Unapologetic Apologist
Jay Smith confronts Muslim fundamentalists with fundamentalist fervor.
Deann Alford in London | posted 6/13/2008 09:24AM
On a gray sunday afternoon at the famous Speakers Corner in Hyde Park, London, a turbaned man jabs his finger into the chilly air as he preaches to 200 people crowded around him. Two followers behind him clutch poles supporting a banner emblazoned with Arabic script. Its translation: "There is no God but Allah, and Muhammad is his messenger." Fifty feet away, another crowd gathers around Jay Smith, a quick-thinking, controversial evangelical known for debating Muslims. He uses chapters (surahs) from the Qur'an as his principal text. On this occasion, Smith and Beth Grove, a British grad student in theology, debate the place of women in traditional Islam, in contrast to New Testament teaching.
Above murmurs and heckles, Grove notes in surah 2:282 that one man's testimony is equal to that of two women. Surah 4:11 allows a woman only half the inheritance a man receives. Surah 4:34 describes how a husband ought to punish his wife for disobedience: admonish her, kick her out of bed, and beat her.
Before Grove finishes, a bearded challenger named Adnan interrupts her. But Smith booms out, "Let the woman speak! See how he doesn't want to let the woman speak!"
"Liar!" Adnan shouts back at Smith and Grove as tourists' video cameras record the scene.
"So the Qur'an lies?" Smith asks. "You must be saying the Qur'an is lying, then."

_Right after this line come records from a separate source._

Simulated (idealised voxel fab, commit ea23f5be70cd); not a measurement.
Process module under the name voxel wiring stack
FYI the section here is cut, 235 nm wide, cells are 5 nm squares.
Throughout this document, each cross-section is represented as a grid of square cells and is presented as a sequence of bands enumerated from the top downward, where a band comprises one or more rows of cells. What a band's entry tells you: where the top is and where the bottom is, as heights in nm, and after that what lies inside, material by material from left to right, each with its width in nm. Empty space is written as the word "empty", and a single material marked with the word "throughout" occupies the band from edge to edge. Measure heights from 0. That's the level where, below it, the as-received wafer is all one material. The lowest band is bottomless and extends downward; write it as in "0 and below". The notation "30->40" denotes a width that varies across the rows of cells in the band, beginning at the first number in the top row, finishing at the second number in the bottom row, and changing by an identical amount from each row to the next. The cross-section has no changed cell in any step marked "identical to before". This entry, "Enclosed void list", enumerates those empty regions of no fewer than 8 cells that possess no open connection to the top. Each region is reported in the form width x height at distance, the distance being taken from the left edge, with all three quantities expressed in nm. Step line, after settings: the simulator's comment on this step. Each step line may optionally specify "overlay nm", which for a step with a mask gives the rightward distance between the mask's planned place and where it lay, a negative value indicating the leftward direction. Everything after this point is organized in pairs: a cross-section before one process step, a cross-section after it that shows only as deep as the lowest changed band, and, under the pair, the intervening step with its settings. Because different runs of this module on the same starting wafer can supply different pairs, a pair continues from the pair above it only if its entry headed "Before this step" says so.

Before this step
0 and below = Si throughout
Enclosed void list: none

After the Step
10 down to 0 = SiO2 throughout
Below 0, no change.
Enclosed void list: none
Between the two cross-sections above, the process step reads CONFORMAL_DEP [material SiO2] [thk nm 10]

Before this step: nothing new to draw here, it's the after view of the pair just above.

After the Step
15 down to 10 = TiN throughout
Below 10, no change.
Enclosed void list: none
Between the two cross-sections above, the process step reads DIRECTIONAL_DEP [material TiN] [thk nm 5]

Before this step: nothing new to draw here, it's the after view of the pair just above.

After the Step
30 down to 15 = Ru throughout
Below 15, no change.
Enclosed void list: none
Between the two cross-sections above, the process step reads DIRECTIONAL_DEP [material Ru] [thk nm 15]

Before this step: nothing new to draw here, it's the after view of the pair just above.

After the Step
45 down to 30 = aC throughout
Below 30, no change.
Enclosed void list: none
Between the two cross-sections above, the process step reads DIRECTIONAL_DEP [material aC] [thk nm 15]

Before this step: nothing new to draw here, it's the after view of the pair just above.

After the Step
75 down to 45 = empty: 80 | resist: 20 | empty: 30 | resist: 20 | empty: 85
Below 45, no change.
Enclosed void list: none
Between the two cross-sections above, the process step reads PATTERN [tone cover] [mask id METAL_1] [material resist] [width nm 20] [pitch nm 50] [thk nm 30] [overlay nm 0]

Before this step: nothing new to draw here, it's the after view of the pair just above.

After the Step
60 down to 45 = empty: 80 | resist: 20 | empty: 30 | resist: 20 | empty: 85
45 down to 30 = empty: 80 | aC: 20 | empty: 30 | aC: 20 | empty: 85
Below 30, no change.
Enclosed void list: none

Adnan bends to huddle with his debate coaches, who are flipping through written notes to develop a rebuttal. "Patience!" Then he calls out, "The Bible says women are the root of all evil." Smith asks for a scriptural reference. Adnan can't provide one. In the crowd, a Christian quotes 1 Timothy 6:10: "The love of money is the root of all evil."
Grove closes the Qur'an and begins reading Bible verses on women. Ephesians 5:2133 tells each man to love his wife as Christ loved the church, giving his life for her, a picture of Christ's relationship with his people. Colossians 3:19 says a husband must love his wife and not be harsh with her.
Then Adnan calls for a debate about peacemaking and the problem of violence. But Smith refuses to allow his challenger to switch topics.
"Which religion treats women better?" Smith asks the crowd. Many shout: "Christianity!"
Radical Islam's Reach
Smith and Grove are leaders with Hyde Park Christian Fellowship, a group of London evangelicals who study Islam and Muslim communities to bring the gospel to Muslims. Their methods put off Christians who prefer a less confrontational approach, but Smith and friends argue otherwise.
The population of Muslims in Europe is projected to surpass 55 million this year. In the United Kingdom, 2.5 percent of the total population of 61 million is Muslim. The biggest trend among Muslims in Europe is radical Islamic teaching.
In British society, fundamentalist Islam has been extremely controversial and linked to terrorism. In February, Rowan Williams, the Anglican Archbishop of Canterbury, sparked a firestorm of criticism when he said it seemed "unavoidable" for some elements of Islamic law (sharia) to be adopted in the U.K. After that, The Sun, a leading tabloid, called Williams "a dangerous threat to our nation." (Williams explained sharia might function in the same way British Jews have a religious court [beth din]. He rejected the use of sharia as a parallel legal system and noted that sharia is "grim" in Saudi Arabia, where, for example, women must wear black veils that completely cover them in public, and can be stoned for adultery.)
Muslims view sharia as "all that God has willed," meaning it is divine law, eternal and essential to God's nature. Over the centuries, Muslims developed Islamic jurisprudence (fiqh), based on sharia, as a set of rules, guidelines, and principles that govern all of Islamic society. The major branches of Islam have a distinctive school of fiqh. A key political goal among fundamentalists is the strict implementation of sharia at the national level.